Therein lies another major problem: Carrying out extensive surveys on animals that have learned to hide from humans isn't cheap. Though the conservation movement in Vietnam isn't exactly red-hot, scientists don't have the cold hard cash to fund one either. Local conservation groups can't afford to commit the time and staff needed for intensive inspections of far-flung forest nooks where a few dozen nocturnal tree-dwelling creatures might be hanging out. And in many primate conservation hot spots around the world — mostly developing countries with limited resources — the health and safety of humans naturally take priority over the welfare of our closest relatives. "Primatologists realize it's a luxury to afford to think about these species," says Wrangham. "But we don't have time to say, 'Let's leave the thing and hope for the best.' Some of these species are going to go extinct very quickly."

As a result, all four of Vietnam's Top 25 endangered primates have been "adopted" by foreign organizations. Groups like the Endangered Primate Rescue Center, founded largely on foreign initiative, help keep track of primate populations and train local scientists how to protect them. And while it may foster a habit of donor dependency, the collaboration between local preservation groups and NGOs pays off. One Vietnamese specialist whom Rawson trained has helped record the country's largest single group of grey-shanked douc langurs, a gorgeous monkey with an orange face and white beard that lives in the highlands of central Vietnam. Some organizations have even hired primate hunters, whose keen tracking skills make them useful for surveying elusive populations. "It's a matter of engaging the local people so they have some input," says Rawson. "Making sure they get some benefit from it as well."

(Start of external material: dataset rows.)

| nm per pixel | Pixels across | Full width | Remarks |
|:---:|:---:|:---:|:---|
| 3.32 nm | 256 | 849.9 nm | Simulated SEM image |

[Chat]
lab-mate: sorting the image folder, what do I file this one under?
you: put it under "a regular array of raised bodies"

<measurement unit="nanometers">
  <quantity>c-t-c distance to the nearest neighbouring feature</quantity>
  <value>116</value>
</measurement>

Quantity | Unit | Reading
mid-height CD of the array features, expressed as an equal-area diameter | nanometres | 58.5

Conservationists will also have to strike that kind of bargain with the world's governments if they hope to preserve threatened species. But the face-off between environment and development has been a perennial battle — and perhaps, for primate conservationists, an unwinnable one — given that the countries that are home to highly endangered primates, like Vietnam, are also home to developing economies. That's a discouraging reality for primatologists and for the grey-shanked douc, whose forest habitat in Vietnam is being destroyed at the rate of the 10,000 hectares per year to make way for logging and agriculture. "When it comes to a choice between economic development and protection, economic development is going to win out most times," says Rawson. "You're talking about the welfare of the country's citizens."